Last year, Ludicra, the rock band that forgot it was a black metal band, reunited. It was at the North West Terror Fest in Seattle Washington. Later in the year, we played an emotional set reuniting in our Bay Area home playing Great American Music Hall in San Francisco, CA. Now, this past summer, we’ve managed to squeeze a little more life out of the husk by playing Saint Vitus in New York and the Oblivion Access Festival in Austin Texas. And we have at least three more shows left. Then, we’re done.
Some members are ready for the band to be over again. Others are not. But we’re agreeing to an end so that Ludicra can shuffle off this mortal coil in a more celebratory way than it did in the past. It was an ugly death full of acrimony and accusations that got drug out over the course of years. My previously close friendships with John and Aesop shattered and took years to recover. The way we ended in 2011, right after enjoying our first successful European tour with no goodbye never sat well with me.

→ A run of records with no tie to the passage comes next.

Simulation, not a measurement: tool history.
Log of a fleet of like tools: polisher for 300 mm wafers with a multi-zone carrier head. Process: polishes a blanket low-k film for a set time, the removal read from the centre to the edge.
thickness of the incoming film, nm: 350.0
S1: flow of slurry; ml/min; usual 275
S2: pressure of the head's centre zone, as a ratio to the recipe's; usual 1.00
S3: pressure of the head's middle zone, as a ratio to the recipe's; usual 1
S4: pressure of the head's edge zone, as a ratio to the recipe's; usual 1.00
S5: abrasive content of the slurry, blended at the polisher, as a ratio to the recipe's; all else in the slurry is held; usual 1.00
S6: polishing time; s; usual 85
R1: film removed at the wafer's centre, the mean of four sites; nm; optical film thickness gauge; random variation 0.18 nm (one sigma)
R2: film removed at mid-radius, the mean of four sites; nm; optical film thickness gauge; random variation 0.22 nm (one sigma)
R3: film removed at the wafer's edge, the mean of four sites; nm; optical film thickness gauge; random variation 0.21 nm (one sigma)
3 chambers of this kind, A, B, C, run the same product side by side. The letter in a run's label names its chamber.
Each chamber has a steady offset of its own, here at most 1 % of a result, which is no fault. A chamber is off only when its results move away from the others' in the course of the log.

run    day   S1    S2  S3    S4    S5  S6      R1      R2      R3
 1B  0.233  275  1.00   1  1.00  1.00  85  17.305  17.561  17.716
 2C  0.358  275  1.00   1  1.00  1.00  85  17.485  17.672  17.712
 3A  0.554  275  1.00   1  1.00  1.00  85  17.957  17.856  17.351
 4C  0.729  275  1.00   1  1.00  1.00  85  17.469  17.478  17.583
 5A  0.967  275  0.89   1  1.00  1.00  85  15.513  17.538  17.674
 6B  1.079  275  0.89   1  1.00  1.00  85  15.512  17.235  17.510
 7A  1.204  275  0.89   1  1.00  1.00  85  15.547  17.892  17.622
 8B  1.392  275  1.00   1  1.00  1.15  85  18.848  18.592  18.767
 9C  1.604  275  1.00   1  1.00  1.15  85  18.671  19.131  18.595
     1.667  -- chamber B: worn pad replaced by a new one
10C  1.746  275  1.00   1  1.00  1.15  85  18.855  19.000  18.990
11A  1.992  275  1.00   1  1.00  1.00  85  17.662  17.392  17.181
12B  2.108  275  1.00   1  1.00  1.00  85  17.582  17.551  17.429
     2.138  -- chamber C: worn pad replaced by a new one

The seeds of a reunion began in 2019. Our former booker, Nate Carson, asked if we would want to play Psycho Vegas because a slot had opened. We would have two weeks to get our set together. He sold it as them wanting us, but I’m pretty sure he was just pitching us. John, to my biggest surprise, wrote everyone and was gung-ho to do it. He’d always told me he never liked going backward. Laurie was for it, Christy was considering git, but from the get go, Aesop and I were against it… for whatever other misgivings Aesop may have had, I just felt it was completely unrealistic to put together a Ludicra set in two weeks. The point was moot; Psycho Vegas made other plans.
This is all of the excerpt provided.